Serving large files ( with high loads ) in Django
Question:
I’ve been using a method for serving downloads but since it was not secure i decided to change that . ( the method was a link to the original file in storage , but the risk was that everyone with the link could have downloaded the file ! ) so i now serve the file via my views , that way only users with permission can download the file , but i’m noticing a high load on server while there is many simultaneous download requests for the files. here’s part of my code that handles downloads for users ( Consider the file is an image )
image = Image.open ("the path to file")
response = HttpResponse(mimetype = 'image/png' )
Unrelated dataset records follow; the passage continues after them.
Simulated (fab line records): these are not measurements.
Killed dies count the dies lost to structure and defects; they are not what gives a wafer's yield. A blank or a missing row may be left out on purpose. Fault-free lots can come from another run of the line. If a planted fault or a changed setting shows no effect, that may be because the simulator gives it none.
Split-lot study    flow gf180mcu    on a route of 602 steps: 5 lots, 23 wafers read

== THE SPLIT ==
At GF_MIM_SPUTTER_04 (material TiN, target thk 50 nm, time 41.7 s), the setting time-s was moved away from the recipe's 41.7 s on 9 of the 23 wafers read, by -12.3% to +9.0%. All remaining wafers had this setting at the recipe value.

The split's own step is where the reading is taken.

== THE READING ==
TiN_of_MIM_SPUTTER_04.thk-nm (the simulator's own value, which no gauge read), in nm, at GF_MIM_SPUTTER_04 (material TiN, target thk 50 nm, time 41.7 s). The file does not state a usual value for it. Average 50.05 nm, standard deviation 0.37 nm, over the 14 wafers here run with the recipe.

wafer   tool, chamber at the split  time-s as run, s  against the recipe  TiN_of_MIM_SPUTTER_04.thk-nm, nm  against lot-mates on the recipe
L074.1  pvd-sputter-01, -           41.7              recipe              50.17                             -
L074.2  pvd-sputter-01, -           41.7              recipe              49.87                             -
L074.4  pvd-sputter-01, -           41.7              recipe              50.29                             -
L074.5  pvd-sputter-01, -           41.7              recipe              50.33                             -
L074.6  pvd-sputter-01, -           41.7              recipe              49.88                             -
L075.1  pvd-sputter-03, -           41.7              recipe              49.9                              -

response['Content-Disposition'] = 'attachment: filename=%s.png' % filename
image.save(response , "png")
return response
is there any better ways for serving files while keeping the security and lowering server side load ?
thanks in advance 🙂
Answers:
You can use the ‘sendfile’ method as described in this answer.
Practically you need this (c&p):
response = HttpResponse(mimetype='application/force-download')
response['Content-Disposition'] = 'attachment; filename=%s' % smart_str(file_name)
response['X-Sendfile'] = smart_str(path_to_file)
# It's usually a good idea to set the 'Content-Length' header too.
# You can also set any other required headers: Cache-Control, etc.
return response
This requires mod_xsendfile (which is also supported by nginx or lighty)
Your opening of the image loads it in memory and this is what causes the increase in load under heavy use. As posted by Martin the real solution is to serve the file directly.
Here is another approach, which will stream your file in chunks without loading it in memory.
import os
import mimetypes
from wsgiref.util import FileWrapper
from django.http import StreamingHttpResponse
def download_file(request):
the_file = "/some/file/name.png"
filename = os.path.basename(the_file)
chunk_size = 8192
response = StreamingHttpResponse(
FileWrapper(
open(the_file, "rb"),
chunk_size,
),
content_type=mimetypes.guess_type(the_file)[0],
)
response["Content-Length"] = os.path.getsize(the_file)
response["Content-Disposition"] = f"attachment; filename={filename}"
return response
Unless you are going to be serving very very small number of such requests, any solution that requires serving your content via django won’t be scalable. For anything to scale in future, you’ll probably want to move your content storage and serving to to a separate server and then this won’t work.
The recommended way would be to keep static content served through a lighter server (such as nginx). To add security, pass the static server a token from django by setting the cookie or via the get parameters.
The token should have following values: timestamp, filename, userid. It should be signed via some key by the django app.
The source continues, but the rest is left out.